Or so the story seems to be going for some people. Before even reading this article from Cyclist this morning, I had a few comments come across my various feeds bemoaning the fact that Chris Froome and Geraint Thomas were not called to join Ineos’ TDF roster this year. And not because they deserved to be there, necessarily, but rather that they were British and Ineos is a British team, etc.
I admit to having a soft spot for Canadians – I was ‘that close’ to putting money down on Ryder Hesjedal at the beginning of the 2012 Giro (50 to 1 odds!) and I really wouldn’t have minded Mike Woods outsprinting Valverde and Bardet in the Worlds two years ago – but I’ve never had a tribal feeling about ‘my people’, a particular athlete, or any sports team.
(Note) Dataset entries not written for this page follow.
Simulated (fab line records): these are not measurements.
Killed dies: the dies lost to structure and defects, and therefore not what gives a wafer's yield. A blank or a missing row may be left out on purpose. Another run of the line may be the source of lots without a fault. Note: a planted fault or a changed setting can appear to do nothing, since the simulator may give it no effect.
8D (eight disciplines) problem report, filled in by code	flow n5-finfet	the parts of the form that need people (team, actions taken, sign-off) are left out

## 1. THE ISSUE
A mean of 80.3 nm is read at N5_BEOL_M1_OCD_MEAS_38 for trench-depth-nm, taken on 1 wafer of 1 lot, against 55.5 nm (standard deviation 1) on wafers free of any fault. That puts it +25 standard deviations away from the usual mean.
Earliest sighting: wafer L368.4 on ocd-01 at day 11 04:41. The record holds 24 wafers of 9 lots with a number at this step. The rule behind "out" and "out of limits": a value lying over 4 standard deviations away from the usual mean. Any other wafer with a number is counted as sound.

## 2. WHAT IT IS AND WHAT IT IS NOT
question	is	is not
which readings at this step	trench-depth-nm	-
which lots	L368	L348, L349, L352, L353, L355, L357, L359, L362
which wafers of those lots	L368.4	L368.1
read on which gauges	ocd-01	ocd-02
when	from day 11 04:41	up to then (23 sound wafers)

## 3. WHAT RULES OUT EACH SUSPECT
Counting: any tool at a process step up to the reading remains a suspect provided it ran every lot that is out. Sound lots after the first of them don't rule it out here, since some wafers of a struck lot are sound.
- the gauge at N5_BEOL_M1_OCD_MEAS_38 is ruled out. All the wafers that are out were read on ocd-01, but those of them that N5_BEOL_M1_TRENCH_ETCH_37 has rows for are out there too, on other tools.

I know I’m not alone, but living in Europe makes me feel like I’m missing out sometimes, especially when it comes to football. The city of Marseille enacted a last-minute law the other day, banning the wearing of Paris Saint-Germain jerseys in the city (later rescinded) tomorrow because PSG is in the finals of the Champions League and they are afraid that their supporters might be mauled by Olympique de Marseille fans. I’ve heard stories about rival teams in Glasgow and Manchester over the years and I’m sure the list goes on and on. Hell, even docile Canada has had a couple of hockey riots over the last couple of decades, one of which I was there to see the charred ruins of (1994).
I understand how people can get caught so deeply in these trivial things (it’s sport, for goodness sake!), but it still makes me weep for humankind when stories like this pop up. The article above says that many comments from fans of Ineos were aimed at Colombian Egan Bernal, always the team’s choice for GC at the Tour, but in some people’s minds, somehow now the reason two ageing British riders have been left off the team.
Finally, although we might like to think of some teams as being British (Ineos), American (Trek-Segafredo) or Belgian (Deceuninck-Quickstep), their rosters very rarely reflect this.
Ineos: 21 of 30 riders are not British
Trek-Segafredo: 26 out of 28 riders are not American
Deceuninck-Quickstep: 21 out of 30 riders are not Belgian
If the riders aren’t majority British/American/Belgian then why would anyone expect the Tour de France team to be made up of them? I guess that history has something to do with this: there are probably a good number of Ineos supporters who didn’t even know what pro cycling was before Bradley Wiggins won the Tour in 2012. Since then, Sky/Ineos have completely dominated the Tour de France, winning every single Tour (with a British rider) except 2014 (Nibali) and last year (Bernal…with Ineos).
For me, I have to say it brings me a little joy to see some chinks in the Ineos armour, only because I hate to see one team win so much. Then again, they still have the defending TDF champion on the team, backed up with some fantastic (and non-British) helpers in the mountains (last year’s Giro winner Richard Carapaz, Pavel Sivakov, Michal Kwiatkowski, and few others who any team would be happy to have). And then there’s Luke Rowe, super-domestique par excellence, and yes, British! I’m not convinced that an Ineos team that is less British on the road is going to be less likely to win the Tour in 4 weeks.